There can be no debate about the debate. Hillary Clinton completely outshined her opponents. She did her homework. She was honed and razor-sharp. And surprisingly warm, too! She not only showed that she had the smarts, the competence and the experience to be President, but also the toughness and fire in the belly to endure this ridiculous 18-month marathon sporting event that we have made of our presidential election.

We progressives have had our concerns about Hillary. (Full disclosure: we were in law school together). Her prodigious fund raising juggernaut, both through her own campaign and Super PAC, and her own wealth and connections to the very rich, raised questions about whether she would defend us - the 99% -- from the class war that has been waged against us by the billionaire class. (Oh Bernie Sanders, you are so right about that war!) Hillary's hawkish stance on the use of military force in the Middle East has also been worrisome, where the mess we created in Iraq and elsewhere has destabilized the region and left the USA with no good options and a popular desire to minimize our involvement there.

While her recent decisions to oppose the Trans-Pacific Partnership and the Keystone Pipeline were welcome, their timing left disquiet about the genuine depth of her progressive principles and her authenticity. (I'm not mentioning her "damn emails" which Bernie selflessly declared off limits.) Her declining favorability numbers and Bernie Sanders's remarkable popularity in Iowa and New Hampshire led many to wonder whether the country might actually come to Feel the Bern, or whether there would be any sense in a belated Biden candidacy if Hillary could not right her listing ship.

But after Hillary's stellar debate performance, I doubt we will hear a Presidential announcement from the VP. And it is time for some straight talk with my friends on the left side of the Democratic Party.

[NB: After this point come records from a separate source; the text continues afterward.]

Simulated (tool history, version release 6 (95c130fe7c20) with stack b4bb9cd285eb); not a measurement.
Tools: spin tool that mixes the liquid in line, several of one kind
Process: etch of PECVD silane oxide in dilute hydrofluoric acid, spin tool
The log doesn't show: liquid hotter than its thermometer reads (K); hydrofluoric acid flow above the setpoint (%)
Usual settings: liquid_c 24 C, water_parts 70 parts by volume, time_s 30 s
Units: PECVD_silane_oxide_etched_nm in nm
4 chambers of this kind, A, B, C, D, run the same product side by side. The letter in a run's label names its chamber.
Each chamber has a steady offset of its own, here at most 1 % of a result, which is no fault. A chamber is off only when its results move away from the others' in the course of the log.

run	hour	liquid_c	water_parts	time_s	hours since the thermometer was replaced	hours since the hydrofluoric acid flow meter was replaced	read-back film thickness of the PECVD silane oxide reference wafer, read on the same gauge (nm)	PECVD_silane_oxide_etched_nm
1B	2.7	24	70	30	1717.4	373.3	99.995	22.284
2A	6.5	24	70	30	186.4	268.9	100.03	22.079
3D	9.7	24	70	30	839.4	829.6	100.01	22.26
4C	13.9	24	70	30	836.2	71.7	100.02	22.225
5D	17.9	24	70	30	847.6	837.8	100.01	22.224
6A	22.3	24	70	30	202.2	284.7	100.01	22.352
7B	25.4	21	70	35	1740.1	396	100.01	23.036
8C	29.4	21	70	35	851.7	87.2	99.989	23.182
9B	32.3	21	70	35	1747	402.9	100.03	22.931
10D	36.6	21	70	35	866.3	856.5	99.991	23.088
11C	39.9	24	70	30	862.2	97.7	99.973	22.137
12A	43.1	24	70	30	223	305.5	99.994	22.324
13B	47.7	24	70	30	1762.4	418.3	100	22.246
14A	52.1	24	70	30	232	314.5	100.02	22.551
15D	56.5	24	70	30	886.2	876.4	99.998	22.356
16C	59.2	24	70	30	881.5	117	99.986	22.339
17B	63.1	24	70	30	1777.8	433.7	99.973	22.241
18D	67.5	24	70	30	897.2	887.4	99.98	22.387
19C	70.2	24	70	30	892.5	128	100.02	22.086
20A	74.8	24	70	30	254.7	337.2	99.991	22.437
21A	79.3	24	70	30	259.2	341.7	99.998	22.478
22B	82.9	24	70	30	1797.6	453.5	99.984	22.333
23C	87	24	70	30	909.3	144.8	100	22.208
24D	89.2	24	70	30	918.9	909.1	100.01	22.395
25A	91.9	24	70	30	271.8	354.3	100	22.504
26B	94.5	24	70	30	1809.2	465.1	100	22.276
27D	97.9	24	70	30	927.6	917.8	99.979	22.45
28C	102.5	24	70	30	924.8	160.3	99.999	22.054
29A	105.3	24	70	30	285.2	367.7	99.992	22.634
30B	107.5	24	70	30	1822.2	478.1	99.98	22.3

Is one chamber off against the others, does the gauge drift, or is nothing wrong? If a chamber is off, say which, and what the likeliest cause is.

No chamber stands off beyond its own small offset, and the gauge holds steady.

With the Republicans controlling the other two branches of the government, the 2016 presidential election is shaping up to be a watershed. With the entire country disgusted by the miserable state of our politics and the depth of our governmental dysfunction, the Republicans have hoisted to the top of their list three complete neophytes with no government experience at all. That may be fine for a party that hates government as an alien force, but for sensible folk who believe that government is an instrument of the people for the common good, learning to play that instrument is a professional endeavor that requires at least 10,000 hours to do well. (Thank you Malcolm Gladwell.)

After electing three Presidents with little or no Washington experience, paying them to learn and make their mistakes, we now have in Hillary Clinton a long-time Washington hand with substantial executive and legislative experience and the proven capacity to work with the increasingly endangered species of Republican actually interested in using government to accomplish something.

I know that many of our progressive hearts are with Bernie. I love his authenticity, his laser focus on the terrible inequality that besets our oligarchy today, and his ability at age 74 to get out on the stump and motivate huge numbers of Americans, young and old, to support the populist causes so dear to us.

His political altruism in disclaiming Hillary's emails as a legitimate issue is the most decent and honorable statement by an American political presidential candidate I can remember. But he has a tough road to the nomination from South Carolina on, and in the general election, nominee Sanders would be spending much of his time defending his Democratic Socialist label. It would be a serious distraction from the deadly serious business of preventing the Republicans from taking over the entire government - an utter disaster for the country and the world.

We saw in this debate a Hillary Clinton poised and firing on all cylinders, a result of a lifetime of the study and practice of government and public policy. She is ready to be President, and now, finally, ready to run effectively as "a progressive who likes to get things done."

If elected, will Hillary try to govern as a progressive? There was one telling phrase borrowed from FDR in the 1930's that Hillary volunteered in the debate, pledging to "save capitalism from itself." That was an elegant way to invoke the New Deal and its progressive values, and to telegraph that she genuinely recognizes the depth of our current plight, and the need for immediate and far-reaching solutions to our racial and class divisions, our declining infrastructure, the hollowing out of our middle class and the increasing insecurity of our poor and working families.

What she was showing and telling us in this debate performance is that if anyone can bring a semblance of progressive order out of our chaos, Hillary Clinton is our best bet.